I
was a portly 6th grade kid and my class decided to go on a field
trip to Medieval Times. We got there and the show began, during
which a meal of cornish game hen was served. I, being plump and
a fan of game hen, began to feverishly devour the small bird. Then
suddenly in mid-gourge, my teacher, an effeminate man who stood
about 5', says to the class, "Look at Andy go, if anyone doesn't
want their food, I'm sure Andy will eat it!" The entire class
turned their attention to me, a fat,insecure 6th grader who was
at the time pulling the meat off a tiny poultry carcass with my
teeth. Their laughter resounded well over the clash of the swordfighting.

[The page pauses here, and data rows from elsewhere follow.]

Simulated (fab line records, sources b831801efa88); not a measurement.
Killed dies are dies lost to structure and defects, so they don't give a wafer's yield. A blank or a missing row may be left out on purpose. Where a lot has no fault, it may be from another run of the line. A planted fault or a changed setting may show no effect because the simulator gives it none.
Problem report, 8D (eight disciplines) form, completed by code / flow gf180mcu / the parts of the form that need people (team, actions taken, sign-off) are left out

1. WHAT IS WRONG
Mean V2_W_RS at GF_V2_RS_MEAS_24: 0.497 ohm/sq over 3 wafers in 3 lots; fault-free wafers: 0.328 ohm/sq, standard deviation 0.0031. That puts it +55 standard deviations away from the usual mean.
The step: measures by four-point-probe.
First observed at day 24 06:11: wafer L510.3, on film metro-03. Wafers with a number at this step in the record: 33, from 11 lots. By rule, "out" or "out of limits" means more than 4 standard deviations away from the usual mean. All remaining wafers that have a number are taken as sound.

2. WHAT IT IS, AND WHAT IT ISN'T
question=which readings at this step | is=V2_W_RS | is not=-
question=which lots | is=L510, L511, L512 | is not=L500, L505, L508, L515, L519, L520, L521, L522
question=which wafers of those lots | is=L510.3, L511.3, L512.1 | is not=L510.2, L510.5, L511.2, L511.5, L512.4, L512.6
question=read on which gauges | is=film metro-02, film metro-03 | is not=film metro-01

Easily one of my most embarassing moments.
—Andy
D.
there
was
this guy who used to sit behind me in 10th grade English class.He
was the scariest guy in school nobody ever bothered him. He used
to stick stuff in the back of my then long curly hair, tap on my
shoulder for answers for test questions,& call me what he thought
was funny names. hey wad,whats wrong pussy,ace & champ. I finally
got fed up one day & turned around & said my name is Dave
fucker.I thought he was gonna kill me but he just smiled. The rest
of the year him & everyone else called me Dave Fucker.hey it's
Dave Fucker, here come's Dave Fucker
—David P.
When
I was in sixth grade, our junior high school had a "Spirit
Week," where everyone dressed to a different theme each day
of the week. One of the days was "Button Day," and it
was announced that the person who wore the most buttons to school would
win a pizza party for their class. I thought my classmates would
think it was really cool if I won the contest for them.
I went home and asked my mom for some buttons to wear. She was a
feminist, so all she had were buttons with slogans for women's rights
("God is short for Goddess," "Pro-choice/Pro-child,"
etc.). My mom convinced me that nobody would pay attention to what
the buttons said, and even if they did, they'd probably think it
was cool I was expressing myself.
The next day at school, I showed up wearing all of my Mom's buttons.
Everybody made fun of me and called me a "total gay-wad."
A group of boys even took off their own sports-themed buttons and
poked me with the needles. I went into the bathroom and cried.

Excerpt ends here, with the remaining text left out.